How ‘Fast & Furious’ Took Over the World

The Fast & Furious has officially won the race.
Had someone told the world back in 2001 that a movie about street racers would not only give birth to a seven-film franchise but that it final entry would be considered a box-office breaking phenomenon, they would have been tomato-pelted out of the multiplex. But consider the domestic opening-weekend receipts for Furious 7 ($146.5 million) as well as its global haul (a whopping $384 million). And take note that the series has earned kudos in the pages of publications that would never appear in one of its films, beloved by pretty much everyone from Deadline to The New Yorker.

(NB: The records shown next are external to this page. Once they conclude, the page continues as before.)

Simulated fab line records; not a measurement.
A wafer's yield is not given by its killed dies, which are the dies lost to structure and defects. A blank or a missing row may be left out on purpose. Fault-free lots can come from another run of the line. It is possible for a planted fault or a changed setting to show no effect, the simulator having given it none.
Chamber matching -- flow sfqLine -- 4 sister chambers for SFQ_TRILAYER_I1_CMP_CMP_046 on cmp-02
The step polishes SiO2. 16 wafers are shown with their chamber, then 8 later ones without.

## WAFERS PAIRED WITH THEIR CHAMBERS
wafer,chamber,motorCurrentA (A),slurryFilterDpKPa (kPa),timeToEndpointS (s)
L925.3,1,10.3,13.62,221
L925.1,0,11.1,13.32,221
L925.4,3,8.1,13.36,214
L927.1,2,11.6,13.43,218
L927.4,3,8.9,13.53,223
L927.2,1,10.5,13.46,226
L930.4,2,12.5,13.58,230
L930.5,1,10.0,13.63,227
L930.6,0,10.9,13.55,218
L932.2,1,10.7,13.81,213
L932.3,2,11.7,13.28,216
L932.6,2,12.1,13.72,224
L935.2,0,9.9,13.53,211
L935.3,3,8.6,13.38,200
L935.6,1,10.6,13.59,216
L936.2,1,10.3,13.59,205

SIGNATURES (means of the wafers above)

Amid the chorus of praise and populist hosannas, it’s easy to forget that Fast & Furious‘ critical and financial victory took almost 15 years to fully cement. It may have been decently successful at the box office, but the first film has a 53% rating on Rotten Tomatoes, where the consensus is that the movie “recalls those cheesy teenage exploitation flicks of the 1950s.” In a cultural moment characterized by reclaiming entertainment for teenagers and forcing it into the mainstream for serious evaluation, that now seems like a feature rather than a bug — like the cars that populate its movies, the franchise just needed to get a little momentum and a dose of nitro to get going.
Remember that the original story of The Fast and the Furious was that Paul Walker’s cop Brian O’Conner had to go undercover to catch Vin Diesel’s speed demon/criminal suspect Dom Toretto; the simplicity and faux-ambiguity of that mission is almost unrecognizable in comparison to the last couple of movies. In retrospect, the first F&F plays much like the origin story of a superhero team. And from the core of Dom, Brian, Letty (Michelle Rodriguez) and Mia (Jordana Brewster), the films have seen the accumulation of a crew, in a way that has been far more organic than the assembling of the Avengers. The series has its own mythos now, complete with interrelated villains, relationships complicated by everything from the government to amnesia, and various gold-hearted criminals with their own particular sets of skills.
It’s always been true that pulling together lots of successful actors often leads to similarly successful collaborations (see: the Ocean’s trilogy), but it also creates the potential for failure (see: He’s Just Not That Into You). Here, the assembled talent has gone from B-list forgettable to formidable: by now, the series includes not just Diesel, Walker and Rodriguez but Ludacris, Dwayne “The Rock” Johnson, Jason Statham, Tyrese Gibson, Kurt Russell, future Wonder Woman Gal Gadot and director Justin Lin, whose ability to ramp up the stakes and the stunts is the franchise’s secret weapon. Like any long-running series, F&F has its own set of rules now, the most important of which is: bigger is always better. Gravity is a nuisance that can be overcome. Revving engines and loud explosions are a universal lingua franca.
Still, reconsidering the earlier movies presents a kind of paradox: The Fast and the Furious works better as the first installment of a long-running, gasoline-soaked soap opera, but judging it as such at the time would have been premature, not to mention overly generous. (You can tell how much this has changed over time by looking at the original reviews — Entertainment Weekly‘s Owen Gleiberman gave it a C, comparing Paul Walker’s Brian O’Conner to Lance Bass and bemoaning how quickly the movie’s thrills zoomed by.)